Surely that depends on your usage/charging and when you do the reading. It's not unknown for cars to show 100% full then drop more than expected after a few minutes of usage.
How many miles have you on the car? Studies on usage have shown you lose about a bar on the battery every 12K miles after the first 16K miles. As you've 8K miles a year thats 40K miles so I'd expect your battery to be 75-80% after 5 years use.
https://www.nimblefins.co.uk/nissan-leaf-battery-capacity-range
My 20 year old car allegedly left the factory with 350bhp but always measured 343-346bhp, until I had some work done, where it was 380bhp
Cars don't lose a huge amount of power over years now.

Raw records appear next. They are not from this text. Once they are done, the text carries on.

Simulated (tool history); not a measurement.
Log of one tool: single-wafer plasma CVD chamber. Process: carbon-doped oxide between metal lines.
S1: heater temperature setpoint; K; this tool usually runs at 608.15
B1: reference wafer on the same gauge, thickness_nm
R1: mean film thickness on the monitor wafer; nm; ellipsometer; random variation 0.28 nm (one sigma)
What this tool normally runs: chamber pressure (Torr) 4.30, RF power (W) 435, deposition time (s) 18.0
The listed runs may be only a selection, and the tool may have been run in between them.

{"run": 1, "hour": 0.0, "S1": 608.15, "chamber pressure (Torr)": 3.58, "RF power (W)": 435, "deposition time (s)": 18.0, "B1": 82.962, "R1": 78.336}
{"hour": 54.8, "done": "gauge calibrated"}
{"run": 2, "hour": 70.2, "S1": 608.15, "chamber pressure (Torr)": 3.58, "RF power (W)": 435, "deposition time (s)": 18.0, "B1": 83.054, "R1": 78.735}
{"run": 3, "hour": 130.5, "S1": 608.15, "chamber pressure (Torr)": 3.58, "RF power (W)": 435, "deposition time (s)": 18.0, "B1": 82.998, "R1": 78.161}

My car has 22k on the clock, bought at 18k 3 years old in October. Battery condition went up from 94% on purchase to 95%, probably due to minor self adjustment and the increased number of cell balancing opportunities when I do my deep discharge daily commute.
The link you provided is fishy. Only sampled across 500 cars, 2011-2015-ish Leaf in America are known to have battery degradation in hot weather. 2013-2017 Sunderland built Leaf 24 and 30 are much more robust. This 2013 built Leaf with 100k miles on the clock in 2015 still has full battery bars:
https://www.zap-map.com/electric-taxi-company-clocks-100000-miles-in-nissan-leaf/
I admire your optimism, but id love to see some real data, not just what you expect. My experience of higher power rechargeable batteries is woeful when they have some use on them , they also tend to die very quickly! Also when they are subjected to cold temperatures capacity just vanishes.
You are talking about a £70k+ car with a Tesla and you can buy a whole lot of power and performance for £70k. If im spending £70k it wont be on a Tesla or indeed any EV!
EV battery are hardly the same as high power rechargeable batteries. When you leave your EV plugged in, it doesn't trickle charge the car at 100% like your laptop/phone. My experience with high powered Li-Po drone batteries tells me they are excellent as long as not left sitting at extremes (0 or 100% charged), I've had my drone for 3 years now and still get the same amount of flight time as before.
The cold temperature issue is true with my Leaf, 20% reduction in range compared to 10% reduction in MPG for ICE cars. Not too dissimilar. Similarly, I had to queue 1 hour to get out of a town last Friday in the snow, nudging forward slowly, a total distance of 1.2 miles. My fuel economy was in single digits. But in an EV, I would have only used 3kWh to keep the heater on, zero power is wasted moving forward slowly.
If I were to be spend £50k+ on a car, it will definitely be a Tesla Model S, No question about it. The EV powertrain driving experience is just so much better than ICE powered cars. As mentioned previously, Tesla supercharger infrastructure provides long range travel so there's no longer any real advantage to ICE cars.
For anything with a sensible amount of power, the answer is "slip roads joining a motorway is pretty much it" but even then the legal limit arrives very fast. On my car (not a TVR) that's just before the 7300 rev limiter in second. At least it sounds nice as the engine winds up in second gear while it gets there though
Driving an EV lets you enjoy great acceleration from stand still up to 30 mph
Higher power EV such as a Tesla gives you fantastic sense of power all the way to legal speed limits.
The sense of immediate power is very addictive. No turbo lag, no unpredictable kick-down power surge, no wait for slush-box to shift mid-roundabout. Just press the go-peddle and you always get exact amount of power you demand.
Cars aren't just transport, they can be very emotive. Even those that say they aren't still pick a colour
But the emotional attachment to ICE is going to go the same way as preferring to tend to a horse for your transport needs. The attachment to a brand that has "sporting pedigree" just seems plain stupid to me. If a new brand makes a superior product, then why dismiss it? I honestly don't see ANY reason to choose Jag I-Pace over a Tesla. The former doesn't have the charging infrastructure, no OTA updating firmware, and still sells their cars using slimy dealers.